There are also changes inside the machine, which can be opened up fairly easily by unscrewing ten tiny Torx T5 screws set around the edges of the bottom panel. Here, the Blade 2020 drops the 2.5in SSD bay from last year’s model, replacing it with a single empty full-length M.2 slot, while the Advanced model loses the free slot entirely. On the flipside, the Blade 15 (2020) Advanced has a better vapor-chamber cooling system than the Base model and a slightly larger battery.

Elsewhere, it’s pretty standard stuff. Wireless connectivity is catered for by a 2x2 MIMO Intel AX201 WiFi6 adapter and Bluetooth 5. The webcam is a fairly uninspiring 720p jobbie that struggles with extremes of light and dark. The microphone is fairly good, however, and the speakers go pretty loud but aren’t particularly rich or full-bodied. Compared with the MacBook Pro’s webcam and audio setup, particularly the superlative studio microphone, the Razer lags a long way behind. There’s also no form of biometric login available on any Razer Blade 15, which feels a little backward.

Razer Blade 15 (2020) review: Display

The 144Hz 1080p display in the Base model is a pretty good one but it won’t blow you away with its image quality. It’s perfectly sharp at normal viewing distances and goes reasonably bright, too, up to a point.

A maximum of 377cd/m² is fine for indoor use and it’ll be viewable outdoors in a shady spot if you fancy doing a bit of work or gaming on your patio. Colour representation is absolutely fine with an sRGB gamut coverage of 87.1% (out of a total of 90.3% by volume), and there are no serious problems with colour accuracy in sRGB either, with the average Delta E hitting 1.94 (the lower the better).

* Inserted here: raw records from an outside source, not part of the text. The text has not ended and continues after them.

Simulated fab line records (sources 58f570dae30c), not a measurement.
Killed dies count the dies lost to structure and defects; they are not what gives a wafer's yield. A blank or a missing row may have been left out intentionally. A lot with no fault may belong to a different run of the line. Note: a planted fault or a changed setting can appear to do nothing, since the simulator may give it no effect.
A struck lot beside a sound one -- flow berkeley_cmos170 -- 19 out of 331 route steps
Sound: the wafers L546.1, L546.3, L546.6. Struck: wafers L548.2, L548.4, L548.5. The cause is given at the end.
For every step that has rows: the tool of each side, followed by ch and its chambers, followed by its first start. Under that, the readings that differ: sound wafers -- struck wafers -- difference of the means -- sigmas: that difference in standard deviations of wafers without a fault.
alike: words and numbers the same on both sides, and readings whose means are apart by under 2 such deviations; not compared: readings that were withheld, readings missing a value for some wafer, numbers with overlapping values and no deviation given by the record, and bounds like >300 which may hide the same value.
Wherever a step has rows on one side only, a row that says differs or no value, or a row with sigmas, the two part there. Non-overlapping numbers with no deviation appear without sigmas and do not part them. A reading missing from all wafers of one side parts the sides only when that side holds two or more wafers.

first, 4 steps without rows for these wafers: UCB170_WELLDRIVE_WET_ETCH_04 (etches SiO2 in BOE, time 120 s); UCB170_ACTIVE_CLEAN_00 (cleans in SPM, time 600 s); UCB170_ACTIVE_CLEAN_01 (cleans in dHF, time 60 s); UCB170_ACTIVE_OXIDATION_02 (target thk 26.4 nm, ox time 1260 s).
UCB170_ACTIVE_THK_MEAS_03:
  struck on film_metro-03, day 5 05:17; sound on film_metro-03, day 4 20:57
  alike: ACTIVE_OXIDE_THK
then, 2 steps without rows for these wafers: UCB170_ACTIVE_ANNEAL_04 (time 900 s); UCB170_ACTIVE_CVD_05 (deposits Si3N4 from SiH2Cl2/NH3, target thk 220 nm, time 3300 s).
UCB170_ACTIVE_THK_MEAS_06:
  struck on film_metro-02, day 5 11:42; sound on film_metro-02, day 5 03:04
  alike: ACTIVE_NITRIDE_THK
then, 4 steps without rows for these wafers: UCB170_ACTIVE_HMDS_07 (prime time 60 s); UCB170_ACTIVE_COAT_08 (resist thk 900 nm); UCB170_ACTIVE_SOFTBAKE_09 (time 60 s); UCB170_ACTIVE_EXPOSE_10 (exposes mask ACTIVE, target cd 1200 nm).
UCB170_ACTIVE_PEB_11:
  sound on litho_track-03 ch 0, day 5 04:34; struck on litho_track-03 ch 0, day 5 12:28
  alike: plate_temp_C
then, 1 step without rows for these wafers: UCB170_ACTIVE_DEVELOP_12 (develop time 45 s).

It’s no MacBook Pro 16in display but neither does it offend in any particular way. And although it’s a touch less vibrant, it’s a lot brighter than the Gigabyte Aorus 15G’s 240Hz screen.

Razer Blade 15 (2020) review: Keyboard and touchpad

I’m not particularly outraged by the keyboard or touchpad, either. The former has a rather shallow key action but it’s reasonably comfortable and the layout is sensible – a lot more so than on the 2019 model, anyway. There’s no issue, as there was last year, with the right Fn key; it’s now been moved away from its problematic position in the far right corner to between the Alt and Ctrl keys, resulting in far fewer mis-presses.

As you’d expect, the keyboard has RGB backlighting, too. However, it’s worth noting that the Base model doesn’t have per-key customisability as the Advanced model does. You can turn the whole keyboard one colour or another, or have it pulse or cycle through the colours and react to on-screen content (as in the image below), but you can’t highlight the WASD keys in one colour and have the rest show another.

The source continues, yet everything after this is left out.